Another thing: it occurred to me that it's not safe to split a string/field value on #. On the one hand, the white space is optional, so BibTeX (well, Biber, since that is what I tested with, but I suspect BibTeX behaves the same way) accepts the following just fine:

note = {Note: }#SLL

SLL is expanded just fine here. Furthermore, if we'd change the code to split on # without the spaces, we run the risk of wrongly splitting field values that contain a # as part of normal text. (And note that in something like \verb+#+ the # sign can appear in e.g., a title without having to be written as \#).

I'll take a closer look at the code in the next few days and see what I can do to improve it.

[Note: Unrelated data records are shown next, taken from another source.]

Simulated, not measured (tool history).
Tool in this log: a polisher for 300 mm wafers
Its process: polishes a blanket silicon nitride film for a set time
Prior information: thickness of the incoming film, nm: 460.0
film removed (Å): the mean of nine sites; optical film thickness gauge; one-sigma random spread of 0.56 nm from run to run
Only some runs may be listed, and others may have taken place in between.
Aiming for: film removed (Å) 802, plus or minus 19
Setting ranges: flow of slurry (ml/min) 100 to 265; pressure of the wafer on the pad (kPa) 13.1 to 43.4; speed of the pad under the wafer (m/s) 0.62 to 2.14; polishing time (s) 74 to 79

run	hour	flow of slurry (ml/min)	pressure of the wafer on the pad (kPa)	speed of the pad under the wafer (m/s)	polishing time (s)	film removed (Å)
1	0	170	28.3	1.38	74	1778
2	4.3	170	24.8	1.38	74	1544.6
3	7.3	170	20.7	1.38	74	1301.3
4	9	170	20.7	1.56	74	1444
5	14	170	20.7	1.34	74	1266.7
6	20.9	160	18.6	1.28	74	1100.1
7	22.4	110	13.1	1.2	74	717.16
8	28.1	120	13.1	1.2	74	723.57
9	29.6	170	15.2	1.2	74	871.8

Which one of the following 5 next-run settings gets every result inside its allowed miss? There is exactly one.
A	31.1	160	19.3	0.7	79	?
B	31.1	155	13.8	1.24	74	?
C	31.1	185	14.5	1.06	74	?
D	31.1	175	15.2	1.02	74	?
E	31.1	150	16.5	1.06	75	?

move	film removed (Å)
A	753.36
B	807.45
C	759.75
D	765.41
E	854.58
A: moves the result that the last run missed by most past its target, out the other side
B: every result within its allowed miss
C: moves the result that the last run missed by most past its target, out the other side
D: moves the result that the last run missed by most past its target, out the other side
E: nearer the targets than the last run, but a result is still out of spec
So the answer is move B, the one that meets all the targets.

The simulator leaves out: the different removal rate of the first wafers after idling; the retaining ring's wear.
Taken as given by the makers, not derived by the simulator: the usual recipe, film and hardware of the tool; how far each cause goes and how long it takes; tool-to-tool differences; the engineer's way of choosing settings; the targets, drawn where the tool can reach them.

malb commented 7 years ago

Thanks, could you push your merged branch somewhere so I could work off that in my attempts to fix these?

malb commented 7 years ago

I think the right thing™ to do is to separate out the two use cases. In ebib you do not want any automatic replacements to be applied, since it's also an editor. In helm-bibtex I'd argue those are desired. Thus, the default should be to return the raw string with no replacement/modification whatsoever. When a hash table is provided, though, a fixed version of my replacements should be applied. Does that sound right?

malb commented 7 years ago

I've just pushed some chances. Running

(progn 
  (message "W/O %s" (parsebib-read-string 203))
  (message "W/O %s" (parsebib-read-string 246))
  (message "W/O %s" (parsebib-read-string 288))
  (message "W/O %s" (parsebib-read-string 330))
  (message "W/O %s" (parsebib-read-string 379))
  (message "W/O %s" (parsebib-read-string 424))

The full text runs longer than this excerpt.